The “Asda Way” Becomes Wal-Mart’s Way

Dec 06, 2004

By George Anderson

Wal-Mart’s Asda division is growing and the chain’s people director knows why.

“We know that making our business the best place to work will also make it the best place to shop,” David Smith told The Independent. “Customers expect great products, quality and value for money, but our customer numbers are increasing because people also see friendly faces and feel welcome.

“Unhappy people don’t smile and chat with customers. Our staff do because they genuinely enjoy coming to work. We believe many of our ideas for releasing the potential of colleagues and increasing job satisfaction can be used throughout the Wal-Mart family.”

The folks in Bentonville agree with Mr. Smith. Wal-Mart has sent executives from the U.S. to study the “Asda Way” and they’ve come away impressed.

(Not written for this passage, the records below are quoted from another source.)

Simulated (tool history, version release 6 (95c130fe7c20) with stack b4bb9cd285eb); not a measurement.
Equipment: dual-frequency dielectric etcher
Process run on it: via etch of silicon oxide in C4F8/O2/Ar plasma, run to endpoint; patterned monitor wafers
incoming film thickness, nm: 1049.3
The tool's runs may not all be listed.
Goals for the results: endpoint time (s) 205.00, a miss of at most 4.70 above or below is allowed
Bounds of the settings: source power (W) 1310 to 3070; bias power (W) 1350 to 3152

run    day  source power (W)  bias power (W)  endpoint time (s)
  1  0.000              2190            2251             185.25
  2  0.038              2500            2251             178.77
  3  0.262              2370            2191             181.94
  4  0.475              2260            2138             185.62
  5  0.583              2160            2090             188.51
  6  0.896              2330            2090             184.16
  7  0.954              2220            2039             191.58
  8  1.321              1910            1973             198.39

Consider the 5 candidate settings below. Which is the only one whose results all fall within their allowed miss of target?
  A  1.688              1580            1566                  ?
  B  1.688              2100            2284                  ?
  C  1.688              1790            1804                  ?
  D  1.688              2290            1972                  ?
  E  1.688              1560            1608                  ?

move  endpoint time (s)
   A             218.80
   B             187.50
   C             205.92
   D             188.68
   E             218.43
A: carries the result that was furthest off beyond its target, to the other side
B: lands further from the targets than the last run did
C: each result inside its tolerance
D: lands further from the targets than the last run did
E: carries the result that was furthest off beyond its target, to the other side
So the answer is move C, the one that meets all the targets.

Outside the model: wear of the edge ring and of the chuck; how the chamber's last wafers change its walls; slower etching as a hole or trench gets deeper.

Bryan Miller, the people director for Wal-Mart International, said Asda has “set the benchmark” for the rest of the company to reach.

“Being the best place to work is not just about financials, it’s about being a respected part of a team,” said Mr. Miller. “Asda provides a balanced work environment that’s interactive, flexible and fun. This formula translates into exceptional service to our customers.”

A number of Asda initiatives have already been exported from England by Wal-Mart.

The retailer has set up training stores or “stores of learning,” each running eight-week courses combining classroom instruction and store-level experience to reinforce best practices.

Wal-Mart also intends to adapt Asda’s manager recruitment and development program for use in the U.S. Asda’s management selection process not only assesses an individual’s experience but also tests their leadership abilities and problem-solving skills using board games. “When recruiting and developing colleagues, we don’t just look at people as they are but at what they can become,” said Mr Smith.

Some elements of the “Asda Way” are strikingly similar to initiatives that have helped make Wal-Mart the world’s most successful retailer. Employees, for example, are called colleagues in the U.K. In the U.S. they are referred to as associates. Asda also puts great stock in contributions from its colleagues. Just as in the U.S., store-level personnel are encouraged to offer suggestions for improving the business.

Moderator’s Comment: What lessons can Wal-Mart and other retailers learn from the “Asda Way”?